See also: B<--fg>, B<man sem>.
Implies B<--semaphore>.
=item B<--bibtex>
=item B<--citation>
Print the BibTeX entry for GNU B<parallel> and silence citation
notice.
If it is impossible for you to run B<--bibtex> you can use
B<--will-cite>.
If you use B<--will-cite> in scripts to be run by others you are
making it harder for others to see the citation notice. The
development of GNU B<parallel> is indirectly financed through
citations, so if your users do not know they should cite then you are
making it harder to finance development. However, if you pay 10000
EUR, you should feel free to use B<--will-cite> in scripts.
=item B<--block> I<size>
=item B<--block-size> I<size>
Size of block in bytes to read at a time. The I<size> can be postfixed
with K, M, G, T, P, k, m, g, t, or p which would multiply the size
with 1024, 1048576, 1073741824, 1099511627776, 1125899906842624, 1000,
1000000, 1000000000, 1000000000000, or 1000000000000000, respectively.
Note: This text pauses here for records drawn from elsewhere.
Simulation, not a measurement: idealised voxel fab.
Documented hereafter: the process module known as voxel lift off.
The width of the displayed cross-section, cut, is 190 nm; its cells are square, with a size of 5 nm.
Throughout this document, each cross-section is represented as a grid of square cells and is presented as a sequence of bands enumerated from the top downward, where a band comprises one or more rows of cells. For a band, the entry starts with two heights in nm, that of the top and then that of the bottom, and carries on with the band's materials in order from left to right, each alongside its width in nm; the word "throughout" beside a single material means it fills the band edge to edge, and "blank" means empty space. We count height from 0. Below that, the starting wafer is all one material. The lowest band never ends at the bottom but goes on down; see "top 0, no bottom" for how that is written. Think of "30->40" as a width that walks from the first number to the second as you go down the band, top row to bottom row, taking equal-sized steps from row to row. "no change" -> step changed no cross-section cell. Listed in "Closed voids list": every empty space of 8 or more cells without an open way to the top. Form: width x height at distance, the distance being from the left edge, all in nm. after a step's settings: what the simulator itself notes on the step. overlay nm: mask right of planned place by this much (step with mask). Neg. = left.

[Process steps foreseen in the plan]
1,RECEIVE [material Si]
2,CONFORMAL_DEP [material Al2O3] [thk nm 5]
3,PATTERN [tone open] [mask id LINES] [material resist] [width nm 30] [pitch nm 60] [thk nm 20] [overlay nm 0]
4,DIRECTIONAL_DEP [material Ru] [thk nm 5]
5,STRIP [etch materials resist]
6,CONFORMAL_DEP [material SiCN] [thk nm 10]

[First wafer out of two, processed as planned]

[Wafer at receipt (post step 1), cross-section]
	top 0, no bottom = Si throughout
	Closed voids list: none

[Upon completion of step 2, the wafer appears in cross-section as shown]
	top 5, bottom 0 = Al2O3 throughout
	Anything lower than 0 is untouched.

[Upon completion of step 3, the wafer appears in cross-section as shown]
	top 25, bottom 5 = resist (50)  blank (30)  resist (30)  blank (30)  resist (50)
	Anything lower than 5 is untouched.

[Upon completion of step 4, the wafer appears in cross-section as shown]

GNU B<parallel> tries to meet the block size but can be off by the
length of one record. For performance reasons I<size> should be bigger
than a two records. GNU B<parallel> will warn you and automatically
increase the size if you choose a I<size> that is too small.
If you use B<-N>, B<--block-size> should be bigger than N+1 records.
I<size> defaults to 1M.
See B<--pipe> and B<--pipepart> for use of this.
=item B<--cat>
Create a temporary file with content. Normally B<--pipe>/B<--pipepart>
will give data to the program on stdin (standard input). With B<--cat>
GNU B<parallel> will create a temporary file with the name in B<{}>, so
you can do: B<parallel --pipe --cat wc {}>.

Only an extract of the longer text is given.